Just about every parent has a different view on paying for their children’s college education. For couples who stay together, the choice is often one made together. Some parents decide to fund the entire experience. Others can simply not afford to do so – or feel that their children should financially make their own contributions. Meanwhile, things change when parents divorce and decide to go their separate ways.
Truth be told, the court will not interfere when it comes to married couples and their decision regarding paying for college tuition. Meanwhile, New Jersey is one of 24 states and the District of Columbia that expects divorcing parents to go into their pockets when it comes to education expenses.
In best case scenarios, the parents come up with a compromise regarding college expenses. This is done during divorce negotiations and documented in the property settlement agreement (PSA). In more contentious matters, the judge may come up with a mandate that seems appropriate based on the circumstances of both parties.
Recently, the New Jersey Appellate Division ruled on a case that offers an interesting perspective. The opinion is unpublished – meaning that it solely applies to the named parties. Nonetheless, it considers the role of the child in funding college.
Paying for College: What about Student Loans?
The New Jersey Appellate Division heard the matter of M.F.W. v. G.O. on January 24, 2018, and submitted a written decision on August 2, 2018. Initials and pseudonyms are used in the case to protect their identities. Specifically, the child who is the subject of this dispute is referred to as Jane. Her mother is referenced as M.F.W., and the father is G.O.
According to the case history, Jane’s parents married in 1991 and divorced in 2003. Jane was their only child and was just five years old when her mother and father ended their marriage. The parents agreed to the execution of a PSA, which the judge incorporated as part of their final divorce papers.
The property settlement agreement contained language in anticipation of Jane’s college education when she became of age. In particular, it stated that the parties agreed that they would “contribute toward all reasonable and necessary college educational expenses based on each party's income and all other relevant financial circumstances in existence at that time."
Additionally, the PSA indicated that where Jane went to college would be part of a discussion between both parties. Furthermore, Jane was expected to “apply for all loans, grants, aid, and scholarships available to her, the proceeds of which shall be first applied to college costs.”
If you’re a parent going through a divorce, you may not like that the court can order you to pay for tuition. That said, the language of this particular PSA might not sound all that outrageous. So, what happened to bring the matter back to court when Little Jane was ready to start college?
Child Ready to Start College
At the time of their child was ready to start college, G.O. reported net earnings of $217,412. This could be interpreted as a change of circumstances since his annual income at the time of the divorce was $80,496. Meanwhile, M.S.W.’s income during the tuition debates was $89,499, attributable to both earned and unearned income. The trial court also imputed $57,148 to M.S.W. relative to inherited funds.

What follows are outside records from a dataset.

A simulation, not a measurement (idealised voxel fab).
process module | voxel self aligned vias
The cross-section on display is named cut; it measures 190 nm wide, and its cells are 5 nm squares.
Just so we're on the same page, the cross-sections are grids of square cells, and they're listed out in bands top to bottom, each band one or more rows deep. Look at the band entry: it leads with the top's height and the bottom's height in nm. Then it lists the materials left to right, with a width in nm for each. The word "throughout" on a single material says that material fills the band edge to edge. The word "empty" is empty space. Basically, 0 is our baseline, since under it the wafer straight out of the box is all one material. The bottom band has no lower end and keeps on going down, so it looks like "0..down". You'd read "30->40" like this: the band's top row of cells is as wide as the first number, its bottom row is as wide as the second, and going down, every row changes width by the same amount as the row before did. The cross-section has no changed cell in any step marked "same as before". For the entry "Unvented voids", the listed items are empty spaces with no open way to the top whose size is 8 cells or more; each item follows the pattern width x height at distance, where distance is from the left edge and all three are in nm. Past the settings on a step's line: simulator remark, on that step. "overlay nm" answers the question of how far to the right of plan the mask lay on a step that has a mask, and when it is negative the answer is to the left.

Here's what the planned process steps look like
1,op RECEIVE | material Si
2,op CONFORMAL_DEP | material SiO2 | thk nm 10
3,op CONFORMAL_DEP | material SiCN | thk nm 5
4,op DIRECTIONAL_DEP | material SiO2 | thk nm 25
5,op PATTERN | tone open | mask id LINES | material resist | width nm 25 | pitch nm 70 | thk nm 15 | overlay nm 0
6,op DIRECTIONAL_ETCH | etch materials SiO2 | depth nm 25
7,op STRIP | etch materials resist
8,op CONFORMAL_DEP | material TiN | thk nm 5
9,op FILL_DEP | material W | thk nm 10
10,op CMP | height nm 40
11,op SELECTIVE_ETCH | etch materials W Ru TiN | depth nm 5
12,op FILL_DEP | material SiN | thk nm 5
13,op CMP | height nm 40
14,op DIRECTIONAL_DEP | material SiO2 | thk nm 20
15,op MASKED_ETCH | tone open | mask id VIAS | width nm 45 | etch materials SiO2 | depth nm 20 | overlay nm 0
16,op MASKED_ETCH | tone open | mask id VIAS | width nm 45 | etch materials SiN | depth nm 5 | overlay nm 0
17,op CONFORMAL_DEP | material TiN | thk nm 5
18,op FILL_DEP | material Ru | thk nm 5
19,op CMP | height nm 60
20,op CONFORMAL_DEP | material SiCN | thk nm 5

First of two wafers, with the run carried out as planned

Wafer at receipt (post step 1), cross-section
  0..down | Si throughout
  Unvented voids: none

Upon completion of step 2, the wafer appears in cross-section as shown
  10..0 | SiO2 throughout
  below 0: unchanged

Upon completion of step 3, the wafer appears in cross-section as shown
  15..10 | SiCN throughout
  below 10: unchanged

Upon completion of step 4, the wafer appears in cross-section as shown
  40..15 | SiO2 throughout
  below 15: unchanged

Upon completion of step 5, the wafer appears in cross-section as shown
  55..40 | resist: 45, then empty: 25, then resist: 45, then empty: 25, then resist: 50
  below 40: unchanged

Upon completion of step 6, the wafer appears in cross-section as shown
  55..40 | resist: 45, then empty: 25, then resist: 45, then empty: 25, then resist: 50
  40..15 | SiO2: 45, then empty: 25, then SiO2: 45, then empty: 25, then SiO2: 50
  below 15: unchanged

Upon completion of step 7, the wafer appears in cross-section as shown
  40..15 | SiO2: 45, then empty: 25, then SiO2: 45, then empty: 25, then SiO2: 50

Jane was accepted to Georgetown University – at an anticipated cost at over $33K per semester. Her mother spent substantial money in college preparatory expenses and sought reimbursement from G.O. She also offered to split the cost of Jane’s college tuition, fees, and housing.
At the trial court level, the judge found that the parents clearly had the ability to pay for Jane’s college expenses. It appeared that G.O.’s substantial income increases signified a change in circumstances. According to case law, a judge may change the terms of an agreement based on a finding of such changes.
Upon reviewing the information presented to the lower court, the judge ordered that M.S.W. contribute 30% of the college expenses – G.O. was required to pay for 70%. Meanwhile, there was also consideration of the agreement that Jane would be compelled to potentially share in the expenses.
Interestingly, the court stated that it was "unfair and unjust" to require Jane to apply for "all loans, grants, aid and scholarships available to her" and to apply them first to the college costs because Jane "should not be bound to a contract which she is not a party to" and because the parents "have a legal obligation to support" her "and cannot compromise that obligation even if they both agree." The trial court judge termed the provision within the PSA to be repugnant – and unenforceable.
The Appellate Court Rules
Notably, there were other issues that were considered and appealed in this matter. Upon review of Jane’s obligation to contribute to her education, the Appellate Division noted that she did apply for financial assistance. However, she was denied for needs-based financial aid and only eligible for a $5500 student loan. The court interpreted the PSA to mean that Jane’s parents would repay any loans taken out on her behalf.